Fig. 1: Overview of HiSplat. HiSplat constructs hierarchical 3D Gaussians which can better represent large-scale structures (more accurate location and less crack), and texture details (fewer artefacts and less blurriness).
Fig. 2: Framework of HiSplat. For simplicity, the situation with two input images is illustrated. HiSplat utilizes a shared U-Net backbone to extract different-scale features. With these features, three processing stages predict pixel-aligned Gaussian parameters with different scales, respectively. Error aware module and modulating fusion module perceive the errors in the early stages and guide the Gaussians in the later stages for compensation and repair. Finally, the fusing hierarchical Gaussians can reconstruct both the large-scale structure and texture details.

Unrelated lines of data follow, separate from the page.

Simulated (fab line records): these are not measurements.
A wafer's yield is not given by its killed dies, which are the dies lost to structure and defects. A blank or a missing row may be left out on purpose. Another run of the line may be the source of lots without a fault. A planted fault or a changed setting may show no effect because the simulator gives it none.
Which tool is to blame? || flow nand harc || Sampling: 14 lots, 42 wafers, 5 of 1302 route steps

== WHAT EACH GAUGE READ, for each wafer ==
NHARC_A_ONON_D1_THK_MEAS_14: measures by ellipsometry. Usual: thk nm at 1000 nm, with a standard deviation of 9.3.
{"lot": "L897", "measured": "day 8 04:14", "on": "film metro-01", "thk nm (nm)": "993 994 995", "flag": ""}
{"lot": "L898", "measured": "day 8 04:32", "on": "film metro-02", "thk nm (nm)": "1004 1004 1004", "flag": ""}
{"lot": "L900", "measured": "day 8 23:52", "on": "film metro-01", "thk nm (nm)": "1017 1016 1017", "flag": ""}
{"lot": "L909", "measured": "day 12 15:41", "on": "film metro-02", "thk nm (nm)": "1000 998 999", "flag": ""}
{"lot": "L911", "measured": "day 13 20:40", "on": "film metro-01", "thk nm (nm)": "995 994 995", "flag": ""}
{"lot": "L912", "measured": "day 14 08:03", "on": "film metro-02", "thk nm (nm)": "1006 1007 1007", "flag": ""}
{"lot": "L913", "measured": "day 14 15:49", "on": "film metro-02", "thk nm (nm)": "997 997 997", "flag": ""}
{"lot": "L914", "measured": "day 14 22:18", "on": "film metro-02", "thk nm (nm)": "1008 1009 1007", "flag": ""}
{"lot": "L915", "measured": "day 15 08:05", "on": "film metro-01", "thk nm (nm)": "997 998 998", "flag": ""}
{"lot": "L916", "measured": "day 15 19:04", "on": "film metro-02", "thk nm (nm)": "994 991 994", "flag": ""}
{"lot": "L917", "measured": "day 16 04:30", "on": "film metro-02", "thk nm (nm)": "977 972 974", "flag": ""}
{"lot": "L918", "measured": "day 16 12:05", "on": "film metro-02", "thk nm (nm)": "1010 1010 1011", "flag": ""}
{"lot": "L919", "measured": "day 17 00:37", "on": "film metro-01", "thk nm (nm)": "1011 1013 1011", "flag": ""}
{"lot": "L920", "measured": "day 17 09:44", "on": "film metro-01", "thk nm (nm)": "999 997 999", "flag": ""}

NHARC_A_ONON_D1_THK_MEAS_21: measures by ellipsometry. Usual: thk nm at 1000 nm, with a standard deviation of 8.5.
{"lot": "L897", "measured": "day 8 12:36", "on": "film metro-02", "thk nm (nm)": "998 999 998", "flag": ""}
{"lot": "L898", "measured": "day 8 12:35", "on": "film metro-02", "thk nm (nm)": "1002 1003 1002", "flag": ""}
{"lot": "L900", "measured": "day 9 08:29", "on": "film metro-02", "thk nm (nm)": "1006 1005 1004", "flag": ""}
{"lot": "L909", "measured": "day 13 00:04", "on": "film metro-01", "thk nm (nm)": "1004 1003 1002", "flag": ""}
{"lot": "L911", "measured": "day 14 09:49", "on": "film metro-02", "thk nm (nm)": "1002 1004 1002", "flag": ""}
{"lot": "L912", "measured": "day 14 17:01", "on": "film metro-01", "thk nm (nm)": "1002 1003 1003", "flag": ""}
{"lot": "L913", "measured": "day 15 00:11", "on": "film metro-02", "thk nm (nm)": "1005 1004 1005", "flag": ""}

Tab. 1: Evaluation on RealEstate10K and ACID. Compared with the previous NeRF-based and generalizable Gaussian-Splatting-based method, HiSplat can consistently obtain higher rendering quality of unseen views.
Tab. 2: Evaluation on cross-dataset generalization. We train models on RealEstate10K, and test them on object-centric dataset DTU, outdoor dataset ACID, and indoor dataset Replica in a zero-shot setting. Compared with previous methods, HiSplat can better handle various scenes with different distributions and scales.